Reputation: 2341
I have a survey dataset with a (faulty) structure as follows:
library(data.table)
dat <- fread("q1 q2 ...1 ..2 q3 ..1
NA response other else response other
1 4 NA NA 1 NA")
dat
q1 q2 ...1 ..2 q3 ..1
1: NA response other else response other
2: 1 4 <NA> <NA> 1 <NA>
There are two problems with the data structure
...1
and ..2
(and sometimes more), belong to the question (q
) which comes before.What I did so far is to paste row 1 to the column names and then remove it:
names(dat) <- paste0(names(dat), dat[1,])
dat<- dat[-1,]
colnames(dat) <- sub("NA.*", "", colnames(dat))
q1 q2response ...1other ..2else q3response ..1other
1: 1 4 <NA> <NA> 1 <NA>
This however does not fix the ...1
and ..2
.
What would be the best way to replace these parts with the correct question?
Desired outcome:
q1 q2_response q2_other q2_else q3_response q3_other
1: 1 4 <NA> <NA> 1 <NA>
Upvotes: 1
Views: 39
Reputation: 6234
Here is a possible data.table
approach using zoo::na.locf()
to carry forward the missing question numbers:
library(data.table)
## carry forward question numbers
nms <- zoo::na.locf(replace(names(dat), grepl("\\.+", names(dat)), NA))

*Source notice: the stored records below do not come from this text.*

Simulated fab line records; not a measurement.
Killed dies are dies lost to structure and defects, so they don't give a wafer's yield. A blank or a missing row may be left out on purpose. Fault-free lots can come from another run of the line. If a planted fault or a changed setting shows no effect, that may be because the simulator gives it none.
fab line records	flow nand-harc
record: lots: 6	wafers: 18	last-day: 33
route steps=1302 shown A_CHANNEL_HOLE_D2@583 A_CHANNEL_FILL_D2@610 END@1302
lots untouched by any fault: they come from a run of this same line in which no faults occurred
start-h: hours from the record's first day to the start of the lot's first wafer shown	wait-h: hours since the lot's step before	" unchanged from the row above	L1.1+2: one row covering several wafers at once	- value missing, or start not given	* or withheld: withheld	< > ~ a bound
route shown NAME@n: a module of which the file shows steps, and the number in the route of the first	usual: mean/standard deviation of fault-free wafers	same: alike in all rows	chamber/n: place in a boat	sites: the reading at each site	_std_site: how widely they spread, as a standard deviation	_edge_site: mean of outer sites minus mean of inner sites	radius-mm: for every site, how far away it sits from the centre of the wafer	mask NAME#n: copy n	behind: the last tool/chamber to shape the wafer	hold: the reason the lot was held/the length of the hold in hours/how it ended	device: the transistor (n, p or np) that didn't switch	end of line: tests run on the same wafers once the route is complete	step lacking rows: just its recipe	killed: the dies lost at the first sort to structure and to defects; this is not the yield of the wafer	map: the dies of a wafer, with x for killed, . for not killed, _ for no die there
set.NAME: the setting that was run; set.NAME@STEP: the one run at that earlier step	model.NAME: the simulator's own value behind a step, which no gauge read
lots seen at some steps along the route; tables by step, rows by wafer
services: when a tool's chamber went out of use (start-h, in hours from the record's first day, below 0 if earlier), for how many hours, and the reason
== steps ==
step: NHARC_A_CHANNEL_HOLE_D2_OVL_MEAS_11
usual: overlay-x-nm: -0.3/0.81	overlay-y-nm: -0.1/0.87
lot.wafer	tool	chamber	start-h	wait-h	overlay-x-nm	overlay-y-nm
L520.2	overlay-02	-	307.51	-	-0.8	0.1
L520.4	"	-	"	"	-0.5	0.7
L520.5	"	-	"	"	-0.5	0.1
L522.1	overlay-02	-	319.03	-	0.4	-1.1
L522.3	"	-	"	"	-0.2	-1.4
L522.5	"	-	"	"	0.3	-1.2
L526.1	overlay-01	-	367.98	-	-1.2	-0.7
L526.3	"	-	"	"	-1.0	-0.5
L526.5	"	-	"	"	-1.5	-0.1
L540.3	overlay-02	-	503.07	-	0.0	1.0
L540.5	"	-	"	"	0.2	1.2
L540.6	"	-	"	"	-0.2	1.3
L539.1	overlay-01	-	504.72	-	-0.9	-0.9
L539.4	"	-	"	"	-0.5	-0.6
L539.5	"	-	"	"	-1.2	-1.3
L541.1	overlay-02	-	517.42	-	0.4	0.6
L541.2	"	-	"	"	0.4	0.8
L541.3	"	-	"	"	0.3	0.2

## append first row to question numbers
nms <- paste0(nms, ifelse(is.na(dat[1]), "", paste0("_", dat[1])))
setnames(dat, nms)
dat <- dat[-1]
dat
#> q1 q2_response q2_other q2_else q3_response q3_other
#> 1: 1 4 <NA> <NA> 1 <NA>
Upvotes: 1
Reputation: 47
Here is my solution
library(stringr)
library(dplyr)
CoLname <- data.frame(Names = c("q1","q2response", "...1other", "..2else", "q3response", "..1other"))
CoLname %>% mutate(Ques = str_extract(Names , pattern = "q[0-9]{1}"),
Ans = str_replace_all(Names , c("q[0-9]{1}" = "",
"^[\\.]+[0-9]+" ="")),
QuesGroup = ifelse(is.na(Ques), 0, 1),
QuesGroup = cumsum(QuesGroup)
) %>%
group_by(QuesGroup) %>%
mutate(NewCol = ifelse(Ans == "", Ques ,paste0(first(Ques), "_", Ans ))) %>% ungroup() -> CoLname
colnames(YourDataframe) <- CoLname$NewCol
Upvotes: 2